Nvidia GeForce RTX 40x0 rumors and speculation

So roughly half way between a 3060 and 3060Ti in SM count and only 8GB VRAM.

Looks like another huge disappointment from Nvidia if true.
It is 128bit, so it must be 8GB. Otherwise it ends up with more memory than the 4070Ti.

So 4060Ti has 4GB less memory than the 3060, as will the regular 4060. It's also a significant downgrade in bandwidth vs both the 3060Ti and 3060. And it will certainly be $500+. Please people don't buy this shit.

In some thread a few weeks ago people were trying to convince me that memory bus doesn't matter as much any more because dies are more expensive and have more cache and stuff. I started to come around, but now I'm fully back to thinking that argument is fuckin crazy. AD102 having 384bit is proof enough that it still matters just as much as it always has, and NVIDIA is giving us the shaft on everything below the 4090. Or shafting us harder on everything below the 4090. The size of the shaft increases as you move down the product stack.
 
Last edited:
Maybe Nvidia doesn't think it needs real performance anymore. If we can generate a bunch of extra frames between real ones and make sure everything is using DLSS3 then we only need 4050's and get 200fps at 4k!
 
Maybe Nvidia doesn't think it needs real performance anymore. If we can generate a bunch of extra frames between real ones and make sure everything is using DLSS3 then we only need 4050's and get 200fps at 4k!
It's subtler than that: NVidia can spend transistors on RT acceleration instead of math, and still get gen-on-gen gains for "professional rendering", i.e., brute force path tracing.
 
Maybe Nvidia doesn't think it needs real performance anymore. If we can generate a bunch of extra frames between real ones and make sure everything is using DLSS3 then we only need 4050's and get 200fps at 4k!
I know you're being facetious and I have no idea if that's where Nvidia is headed. But I want to entertain your thought seriously because it may not be such an absurd vision.
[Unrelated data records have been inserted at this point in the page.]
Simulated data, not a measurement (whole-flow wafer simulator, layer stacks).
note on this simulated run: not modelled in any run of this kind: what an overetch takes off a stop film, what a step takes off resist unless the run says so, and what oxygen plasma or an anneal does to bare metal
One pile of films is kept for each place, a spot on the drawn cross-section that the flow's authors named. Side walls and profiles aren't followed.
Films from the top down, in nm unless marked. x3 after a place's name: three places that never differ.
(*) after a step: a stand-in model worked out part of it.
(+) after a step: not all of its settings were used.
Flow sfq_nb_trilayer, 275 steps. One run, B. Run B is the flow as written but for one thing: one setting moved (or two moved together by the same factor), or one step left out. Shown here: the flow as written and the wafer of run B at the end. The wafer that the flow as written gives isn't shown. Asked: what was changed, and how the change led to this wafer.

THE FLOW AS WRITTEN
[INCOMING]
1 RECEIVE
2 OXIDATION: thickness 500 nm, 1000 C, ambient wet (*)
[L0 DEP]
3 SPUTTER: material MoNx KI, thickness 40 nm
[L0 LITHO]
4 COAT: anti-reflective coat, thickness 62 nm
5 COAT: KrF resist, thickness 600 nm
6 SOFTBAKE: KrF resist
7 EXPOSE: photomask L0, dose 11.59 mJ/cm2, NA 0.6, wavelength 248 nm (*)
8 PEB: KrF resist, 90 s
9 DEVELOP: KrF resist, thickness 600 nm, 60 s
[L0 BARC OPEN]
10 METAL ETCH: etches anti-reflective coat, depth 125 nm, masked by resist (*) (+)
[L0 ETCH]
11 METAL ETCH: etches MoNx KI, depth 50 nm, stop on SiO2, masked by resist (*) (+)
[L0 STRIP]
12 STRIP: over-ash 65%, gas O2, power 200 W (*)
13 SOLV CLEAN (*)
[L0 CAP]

At the end of the day all of real time CG is a hacky simulation attempting to convey enough information for our brains to interpret the scene as some facsimile of reality. Multiple factors contribute to the fidelity of this simulation, but the two broad buckets that are relevant to this discussion are (1) fidelity of the physical model (i.e., lighting, materials, geometry) and (2) display sampling rate (i.e., resolution and fps).

Let's stick to (2) for now. What's funny is that a lot of the desire for higher sampling is due to the horrible nature of sample-and-hold LCD/OLED displays. CRTs were much less affected by this because they would sample a point for a tiny fraction of the refresh window and our brains would run the "DLSS3" frame generation to fill in the gaps. This led to a much smoother perception of motion than LCDs which keep displaying the same old sample for the entire duration of the refresh cycle, leading to a jarring visual shock when it instantly refreshes to the next sample. Black-frame insertion in LCDs make a weak attempt to approach CRT behavior but lose brightness (because the screen is off half the time). CRTs did not have this problem because each sample is insanely bright (which means they are probably much more strenuous on the eyes than LCDs).

(This was a purely temporal argument, but the spatial argument is somewhat analogous).

I believe that frame-generation is effectively making up for the sample-and-hold display's faults by simulating the brain's reconstruction behavior in code. Recent AI work has shown us that deep-learning models are actually excellent at solving specific perception problems that the human brain is adept at. I think motion interpolation falls into that category of problems. How well DLSS3's current implementation works is a separate discussion. But on a fundamental level I don't think there's anything wrong with the approach. Today we are just generating 1 frame. I'm hopeful that some day we are able to reconstruct from 60Hz to 360Hz or more.

All of this is especially important because transistors are getting costlier and so simply attempting to increase raw sample rate will get commensurately costlier. That's not to say that frame-generation comes for free -- you need transistors for that too! However, it seems to scale much better than raw rendering power, especially given that it cuts down on CPU cycles too. If it works well, it can lead to more cost effective GPUs (which we sorely need). Conversely, for high-end GPUs, it frees up transistors for higher modeling fidelity (lighting, materials) instead of chasing dumb sample rates.
 
Last edited:
instead of chasing dumb sample rates.
That's how nature actually works too. Our visual sampling rate is not fixed, it's smart and it adjusts the rate when needed.

The highest sampling resolution is only the center of the eye, the periphery of the eye is of low resolution and mostly detects black and white, and motion.

The optic nerve compresses the data before sending it to the brain, it also applies post processing to the image before sending it to the brain.

The brain then combines images, fills out the missing pieces (of the blind spots and the low resolution areas), does lots of temporal reconstruction and reconstruction from visual memory then constructs a final high resolution "mental" image.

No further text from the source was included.